Still sick, but feeling somewhat better today. Here's something I wrote ~ten years ago, shortly after getting my doctorate, and just before 9/11, turning 40, and breaking free of the 9-5 world. At the time I was commuting via train and used the hour or so each way to write.
Amtrak Summer (2001)
All summer as I sit on a bench on the platform, I have watched the sunflowers on the village side (which means not on the river side). Early in the season, when mine at home were barely more than seeds, there was one high up, close to the overpass - tall, proud and in bloom. How did it grow so fast, and in such an inhospitable place? Now that mine are at peak - almost - there are many blooming at the station also but I think they are past their prime. Who planted them? Or did they sprout from some planted long ago that have now re-seeded? They are down an embankment, at the top of a very high concrete wall, where weeds thrive, mostly.

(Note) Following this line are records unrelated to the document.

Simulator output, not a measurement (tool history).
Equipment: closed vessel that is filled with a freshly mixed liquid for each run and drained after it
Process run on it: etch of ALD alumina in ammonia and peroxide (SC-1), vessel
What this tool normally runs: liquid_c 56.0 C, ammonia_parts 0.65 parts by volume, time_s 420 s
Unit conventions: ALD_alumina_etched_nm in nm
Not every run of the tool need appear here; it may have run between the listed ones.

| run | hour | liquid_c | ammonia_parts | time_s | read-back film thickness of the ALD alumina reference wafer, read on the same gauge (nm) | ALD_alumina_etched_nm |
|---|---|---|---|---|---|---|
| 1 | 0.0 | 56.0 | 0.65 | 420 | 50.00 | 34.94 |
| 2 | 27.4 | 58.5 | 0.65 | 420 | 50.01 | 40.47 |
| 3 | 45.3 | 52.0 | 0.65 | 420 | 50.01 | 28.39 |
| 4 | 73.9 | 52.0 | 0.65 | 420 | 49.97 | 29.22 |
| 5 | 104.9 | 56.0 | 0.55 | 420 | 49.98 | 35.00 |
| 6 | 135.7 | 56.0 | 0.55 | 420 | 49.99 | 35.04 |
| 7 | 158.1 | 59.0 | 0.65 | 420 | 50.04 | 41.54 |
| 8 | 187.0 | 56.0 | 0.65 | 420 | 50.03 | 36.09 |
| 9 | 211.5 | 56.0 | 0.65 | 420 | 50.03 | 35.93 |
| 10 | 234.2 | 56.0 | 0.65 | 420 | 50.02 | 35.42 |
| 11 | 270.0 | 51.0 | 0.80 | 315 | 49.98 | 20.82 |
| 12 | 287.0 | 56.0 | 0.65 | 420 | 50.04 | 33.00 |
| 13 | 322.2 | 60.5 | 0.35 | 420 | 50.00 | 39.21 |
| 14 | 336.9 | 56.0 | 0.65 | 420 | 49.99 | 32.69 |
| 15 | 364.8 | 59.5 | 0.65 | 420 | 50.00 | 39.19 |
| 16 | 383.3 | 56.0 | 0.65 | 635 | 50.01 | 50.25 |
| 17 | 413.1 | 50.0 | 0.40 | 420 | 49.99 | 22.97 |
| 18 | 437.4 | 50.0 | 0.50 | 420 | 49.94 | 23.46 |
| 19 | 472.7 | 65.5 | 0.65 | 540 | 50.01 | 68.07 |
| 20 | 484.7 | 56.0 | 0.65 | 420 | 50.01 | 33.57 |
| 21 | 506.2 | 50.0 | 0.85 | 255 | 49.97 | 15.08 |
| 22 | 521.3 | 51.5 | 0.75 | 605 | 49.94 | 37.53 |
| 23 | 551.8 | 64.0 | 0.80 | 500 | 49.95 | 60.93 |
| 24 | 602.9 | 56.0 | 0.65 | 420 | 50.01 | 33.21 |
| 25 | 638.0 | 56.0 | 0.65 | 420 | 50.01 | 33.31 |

Lately, the sunflower admiring has been at a minimum. I have been sitting in the terminal as long as possible while I wait for the northbound train to be called, because there are some very annoying bees hovering around on the platform. It is not the flowers that attract them. A few used to circle half-empty soda cans that hurried travelers left behind on the benches, but now the numbers have multiplied. Intoxicated from the spilled cola, they take the opportunity to harass me by buzzing around my briefcase and pocketbook and hair, threatening to land and sting. They are even out in the morning.
Zipping along on the train north to Rensselaer, outside the window there are cattails and other wetland grasses, and some spots where purple loosestrife is ominously mixed in. Generally, in the morning, when traveling south, I am never on board early enough to get a seat on the river side, and usually I am lucky to get a window at all - every so often the seat coincides with wall rather than window and of course those seats stay empty the longest. Most of the time I do get to sit alone, though, at least until Hudson, and so I am spared from having to tolerate these usual seat mate behaviors: coffee-drinking, cellphone talking, snoring.
Exiting at Rhinecliff each morning, nearly everyday the conductor has to tell the people who want to board to wait until I get off. No-one else leaves the train at Rhinecliff. A few weeks ago, a conductor whispered to me as I was preparing to exit, "these are the rudest people in the world." As a regular patron, I am held in higher esteem than the ordinary passenger, and as a result, I am privileged with such confidences. I don't know whether he meant Rhinecliff residents, or commuters headed for New York City, or people on their way to meetings, or occasional Amtrak riders in general. But whichever it was I think they would trample me in their eagerness to board, and find a prized empty seat near a window on the river side. I guess they don't know that the one I just vacated lacks two of those three qualities.
As September approaches, some days I still wait on the platform. Often, there are many folks bound for New York City, Diet Cokes in hand (besides me, if there are one of two others going to Rensselaer in the afternoon, that is a busy day for the northbound run), and the bees are occupied with them. Soon enough it will be fall, then winter and there will be no more sunflowers or problems with bees.